Spokesperson for the UN High Commissioner for Human Rights: Rupert Colville
Date: 15 March 2013
We are concerned about the swift adoption of the most recent amendment to the Fundamental Law (Constitution) by the Hungarian Parliament on 11 March 2013. The amendment was passed without proper public discussion on issues that may have a profound effect on the enjoyment of human rights by the Hungarian population.
This Fourth Amendment to the Fundamental Law raises serious concerns in a variety of areas, including possible threats to the independence of the judiciary, the authority and the jurisprudence of the Constitutional Court and, by extension, to the rule of law in general.
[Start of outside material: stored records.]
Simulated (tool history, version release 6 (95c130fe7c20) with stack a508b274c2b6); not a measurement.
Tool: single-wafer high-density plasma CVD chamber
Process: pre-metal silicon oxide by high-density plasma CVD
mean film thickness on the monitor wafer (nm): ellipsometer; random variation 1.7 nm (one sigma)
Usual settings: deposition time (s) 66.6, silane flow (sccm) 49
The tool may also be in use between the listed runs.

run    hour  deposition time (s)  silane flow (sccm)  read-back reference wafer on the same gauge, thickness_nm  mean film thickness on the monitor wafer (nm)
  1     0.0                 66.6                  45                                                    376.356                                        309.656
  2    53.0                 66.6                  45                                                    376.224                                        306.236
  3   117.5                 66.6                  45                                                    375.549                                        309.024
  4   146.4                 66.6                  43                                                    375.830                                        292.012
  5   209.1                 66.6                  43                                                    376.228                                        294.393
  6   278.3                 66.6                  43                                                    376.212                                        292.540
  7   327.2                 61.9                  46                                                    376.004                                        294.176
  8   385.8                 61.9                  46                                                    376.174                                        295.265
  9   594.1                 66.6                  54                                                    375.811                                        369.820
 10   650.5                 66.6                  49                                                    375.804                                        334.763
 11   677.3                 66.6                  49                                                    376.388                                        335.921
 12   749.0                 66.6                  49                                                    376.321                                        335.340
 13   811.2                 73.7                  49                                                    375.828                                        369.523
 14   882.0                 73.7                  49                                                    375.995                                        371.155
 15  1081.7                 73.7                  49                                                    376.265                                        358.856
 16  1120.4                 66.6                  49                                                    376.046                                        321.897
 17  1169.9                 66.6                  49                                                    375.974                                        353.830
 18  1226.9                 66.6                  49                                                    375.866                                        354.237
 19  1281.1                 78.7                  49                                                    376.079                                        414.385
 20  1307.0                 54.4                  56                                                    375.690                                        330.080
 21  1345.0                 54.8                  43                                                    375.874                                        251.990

In particular, we also note with concern that the new amendment may further strengthen the already extensive powers over the judiciary held by the President of the National Judicial Office. For example, the amendment upholds the President’s right to reassign cases to a different court – a provision that was previously adopted as a transitional measure and was subsequently struck down as unconstitutional by the Constitutional Court.
The new amendment also gives the Prosecutor General the right to transfer cases to a court other than the legally designated one – despite the fact that this provision earlier had been struck down by the Constitutional Court as unconstitutional and in violation of the European Convention on Human Rights.
The Government is apparently recognizing the role of the Venice Commission that handles legal constitutional issues of the Council of Europe, and gives advice on compliance with international and regional norms. We welcome that, and will continue to watch closely how this situation develops.
We are very concerned by allegations that in north of Phuket the Thai Navy shot dead at least two Rohingya asylum seekers, fleeing Myanmar by boat. The shooting allegedly took place on 22 February while the Navy was transferring around 130 people from the boat they had arrived in into smaller boats.
The Prime Minister has said to the media that the Government is investigating the incident. We urge the Government of Thailand to ensure that the investigation into these allegations is full, prompt and impartial, and that anyone who has committed a crime during this incident is brought to justice.
We further urge Thailand, along with other countries in the region, to consider alternatives to the "help-on" policy, which leads to deaths at sea, and to find alternatives to detaining migrants and asylum seekers, including children, in accordance with its international human rights obligations.
The regional implications of the outbreak of ethnic violence in Myanmar’s Rakhine state last year have increasingly raised concerns about reports of smuggling and trafficking in persons and tragic incidents such as this one involving the boat. We call on the Government of Myanmar to address the root cause of the discrimination and violence in Rakhine state. We also believe that a regional response is needed to address the multiple dimensions of the current crisis.
The team deployed by the High Commissioner to monitor human rights issues linked to the elections in Kenya returned on Wednesday, 13 March.
The team visited several polling stations on election day and interacted with other international and local observers, UN agencies, national institutions, government officials and security agencies. It has reported that the elections were peaceful and characterised by an absence of any systematic violations of human rights.
Nevertheless, some challenges were noted including broken biometric voter registration kits, long queues and the length of time it took for many voters to cast their ballots -- in some cases up to 10 hours. In some polling stations, vulnerable people including pregnant women, nursing mothers and the disabled abandoned the queues and did not vote at all, because they did not have the physical strength to endure such a long wait.
The team also looked into the circumstances surrounding the fatal attacks on the eve of the elections in a suburb of Mombasa, allegedly carried out by the Mombasa Republican Council. Nine policemen were killed in these attacks, and three suspects have been arrested, arraigned in court and placed under investigative custody.
The Office of the High Commissioner congratulates the government and people of Kenya for the broadly successful conduct of the national elections, and we hope that Kenya will continue on the path of reform and social justice.